A major problem with that is that the appearance of servant economies being more productive than extractive economies has more to do with the fact that extractive economies get the short end of the political stick. When American software developers get paid a hundred times as much as Chinese assembly line workers, who in turn get paid ten times as much as Congolese miners, it is far more because of the uneven distribution of aircraft carriers than because of the uneven distribution of productivity.
So while a planet full of financial centers within a well diversified empire should be richer pro capita than a mining outpost, an empire which has nothing but financial centers should not have a ludicrously high GDP. It should be in complete economic paralysis. But Aurora doesn't model that, because its political, international trade and intra-empire cash flow models are fairly rudimentary.

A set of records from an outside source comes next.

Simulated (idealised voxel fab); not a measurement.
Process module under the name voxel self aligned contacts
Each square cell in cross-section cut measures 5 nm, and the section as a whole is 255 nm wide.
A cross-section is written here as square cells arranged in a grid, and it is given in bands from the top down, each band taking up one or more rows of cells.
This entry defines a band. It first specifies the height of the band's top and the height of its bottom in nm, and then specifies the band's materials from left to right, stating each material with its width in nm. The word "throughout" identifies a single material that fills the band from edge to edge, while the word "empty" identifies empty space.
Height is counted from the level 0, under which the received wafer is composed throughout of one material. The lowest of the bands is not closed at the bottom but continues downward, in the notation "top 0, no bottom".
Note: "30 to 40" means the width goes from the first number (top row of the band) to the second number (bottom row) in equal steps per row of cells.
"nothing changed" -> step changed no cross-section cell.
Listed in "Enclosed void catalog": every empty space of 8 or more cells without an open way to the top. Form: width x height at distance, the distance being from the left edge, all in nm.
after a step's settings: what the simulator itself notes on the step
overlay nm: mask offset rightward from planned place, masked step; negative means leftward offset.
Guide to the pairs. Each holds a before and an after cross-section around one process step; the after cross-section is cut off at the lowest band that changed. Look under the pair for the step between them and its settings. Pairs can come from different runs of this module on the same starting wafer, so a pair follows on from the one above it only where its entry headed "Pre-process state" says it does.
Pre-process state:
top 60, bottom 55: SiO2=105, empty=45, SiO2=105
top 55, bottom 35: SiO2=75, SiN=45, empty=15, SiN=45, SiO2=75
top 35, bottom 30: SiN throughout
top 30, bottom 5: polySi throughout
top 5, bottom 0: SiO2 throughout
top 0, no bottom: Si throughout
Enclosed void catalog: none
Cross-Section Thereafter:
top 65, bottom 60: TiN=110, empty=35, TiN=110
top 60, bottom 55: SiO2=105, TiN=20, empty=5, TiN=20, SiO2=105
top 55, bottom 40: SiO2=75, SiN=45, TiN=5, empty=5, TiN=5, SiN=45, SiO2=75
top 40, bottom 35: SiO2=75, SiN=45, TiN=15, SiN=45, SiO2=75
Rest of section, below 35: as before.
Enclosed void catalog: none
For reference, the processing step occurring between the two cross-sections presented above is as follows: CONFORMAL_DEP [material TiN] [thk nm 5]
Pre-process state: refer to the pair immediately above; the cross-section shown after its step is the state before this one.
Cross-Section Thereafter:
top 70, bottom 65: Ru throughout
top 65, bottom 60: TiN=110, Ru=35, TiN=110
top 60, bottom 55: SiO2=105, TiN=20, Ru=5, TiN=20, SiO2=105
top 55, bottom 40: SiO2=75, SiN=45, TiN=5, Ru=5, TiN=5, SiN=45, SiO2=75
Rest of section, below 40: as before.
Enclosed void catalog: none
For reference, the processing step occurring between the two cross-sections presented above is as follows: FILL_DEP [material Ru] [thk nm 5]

This discussion also touches upon another fault in the handling of taxation, government budgets and generic "wealth" mechanics: Governments don't get to "save up" money for a rainy day, the way Aurora lets you do. Most of what the government wants to buy with its money is labor, and labor dissipates immediately if it is not used.
Not-spending money today therefore does not allow the government to spend that money tomorrow without straining the economy. In the real world there are no little gray men in suits smoking rose petal cigars and running a time savings bank where the unemployed can stash the man-hours that the government not-buys. Conversely, spending money today does not require the government to not-spend tomorrow to avoid straining the economy. (There might be time-lagged higher-order effects, but they all show up in the output gap, so given sufficiently alert and fast-acting fiscal authorities you can safely ignore them in your macroeconomic planning. )
A more elegant solution would be to have a series of "baseline labor force participation" techs, and simply let empires start at different levels of those techs and different levels of the GDP pro capita techs. This might also open up possibilities of modifying labor force participation rates by governor bonus and by previous employment history (persistent labor shortage brings people out of retirement, provides better career opportunities for academic drop-outs and therefore encourage earlier labor force entry; conversely, persistent unemployment does the opposite, and also pushes people into the informal economy, from which they will take some time emerging when unemployment drops).